Success in the playoffs is achieved by taking advantage of mismatches regardless of circumstance and Game 5 between the Los Angeles Lakers and the Phoenix Suns was a prime example.

With Anthony Davis out due to a strained left groin, the Suns pounced on the reeling Lakers with a 115-85 thrashing that put them a win away from eliminating the defending champions and advancing to the semifinals. Devin Booker broke out after two quiet games and scored 30 points on a lackluster LA defense that seemed out of sorts without their defensive anchor.
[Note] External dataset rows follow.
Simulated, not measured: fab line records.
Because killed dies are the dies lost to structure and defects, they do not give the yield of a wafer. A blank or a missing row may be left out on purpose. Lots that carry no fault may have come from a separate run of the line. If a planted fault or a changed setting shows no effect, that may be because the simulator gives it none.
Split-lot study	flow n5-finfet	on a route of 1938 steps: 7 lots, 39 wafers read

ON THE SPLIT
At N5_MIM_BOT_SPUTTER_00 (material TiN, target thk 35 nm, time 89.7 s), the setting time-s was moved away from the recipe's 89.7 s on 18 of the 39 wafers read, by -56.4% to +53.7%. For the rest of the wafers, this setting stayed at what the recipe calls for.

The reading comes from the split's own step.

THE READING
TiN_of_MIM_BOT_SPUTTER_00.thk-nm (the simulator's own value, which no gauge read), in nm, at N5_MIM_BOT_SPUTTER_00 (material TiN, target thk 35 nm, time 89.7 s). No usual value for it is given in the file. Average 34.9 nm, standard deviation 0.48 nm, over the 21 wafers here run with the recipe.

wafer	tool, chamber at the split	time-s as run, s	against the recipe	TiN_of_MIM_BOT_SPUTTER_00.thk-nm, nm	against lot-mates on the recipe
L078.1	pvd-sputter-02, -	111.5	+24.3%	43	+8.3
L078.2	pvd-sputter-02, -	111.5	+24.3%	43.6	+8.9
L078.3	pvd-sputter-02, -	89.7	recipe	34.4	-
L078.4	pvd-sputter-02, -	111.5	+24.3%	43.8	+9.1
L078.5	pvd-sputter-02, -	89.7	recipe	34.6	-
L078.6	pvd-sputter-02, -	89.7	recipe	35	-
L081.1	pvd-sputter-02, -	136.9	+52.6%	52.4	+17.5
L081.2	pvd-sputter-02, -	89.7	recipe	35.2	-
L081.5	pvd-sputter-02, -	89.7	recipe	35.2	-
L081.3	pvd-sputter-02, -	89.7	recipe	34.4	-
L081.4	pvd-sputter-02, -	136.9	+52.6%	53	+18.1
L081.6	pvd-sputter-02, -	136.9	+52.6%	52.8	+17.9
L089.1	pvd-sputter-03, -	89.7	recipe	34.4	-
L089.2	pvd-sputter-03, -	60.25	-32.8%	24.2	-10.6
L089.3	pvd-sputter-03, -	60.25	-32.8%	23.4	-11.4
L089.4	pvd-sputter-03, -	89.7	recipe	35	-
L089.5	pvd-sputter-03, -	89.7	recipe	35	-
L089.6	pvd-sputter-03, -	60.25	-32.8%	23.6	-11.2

The offense also looked much more stagnant even with LeBron James, considering the gravity he and AD draw when they are both on the court at the same time. Open shots were not as “open” as they were before and the lack of playmaking (especially with James on the bench) lessened the impact of the Lakers’ ball movement. The 17 turnovers proved costly as well, as the Suns scored 23 points off those errors.


Alex Caruso, Dennis Schroder, and Kentavious Caldwell-Pope combining for five points stood out like a sore thumb and likely made things easier for Phoenix defensively. The Lakers shot a paltry 34 percent from the field, with only James, Kyle Kuzma, and Talen Horton-Tucker finishing in double figures. With LeBron being the obvious focus of the Suns defense, the rest of the Lakers must step up with whatever opportunities will come.

Defensively, what stood out was the 44-32 points in the paint advantage Phoenix had over Los Angeles. Having no Davis certainly factored into this, but the eight fouls between Andre Drummond and Marc Gasol created a gaping hole in the middle during certain stretches of the game.

It was, however, encouraging to see Davis active on the sidelines, but him coaching his teammates during dead-ball situations can only do so much, as his on court production trumps any advice he can offer to the likes of Kuzma, Montrezl Harrell, and Markieff Morris.

There were, however, some positives to be gained from today’s game that can be carried over. Deandre Ayton was relatively a non-factor in this contest, but his teammates on the perimeter picked up the slack. Ayton has been effective when capitalizing off the Suns’ misses and passes from Booker, Chris Paul, and Cameron Payne. Limiting his activity on both ends of the floor will also be helpful for the Lakers’ cause. In terms of three point-shooting, Los Angeles allowed Phoenix to make only 33.3 percent of their 3-point attempts so the damage (which was quite heavy) was mostly done in the paint. 

Rebounding also looked to be in their favor as the Lakers finished with 10 offensive rebounds compared to the three from the Suns, with two of those coming from Drummond. They were able to limit the possessions Phoenix had, but they now need to focus on preventing them from maximizing those possessions.

Moving forward, however, another development to look out for would be the status of Paul, who aggravated his shoulder injury after colliding with Wesley Matthews in the third quarter.


If Paul will sit out Game 6, that would likely mean increased minutes for Payne and more playmaking duties for Booker. Los Angeles has seen enough of Payne, who finished with 16 points in Game 5, to determine how to contain him, while their approach to Booker would have to render his scoring ineffective to the point that he will make some errant passes and take some questionable shot attempts.

The statuses of both Anthony Davis and Chris Paul remain up in the air, but four days of rest dating back to Game 4 could give Davis enough time to recover and return for game action.

With their backs against the wall, the Los Angeles Lakers will have to take every advantage presented to them. The beating they took at the hands of the Phoenix Suns in Game 5 will likely motivate them to pick up the slack especially with their playoff lives on the line.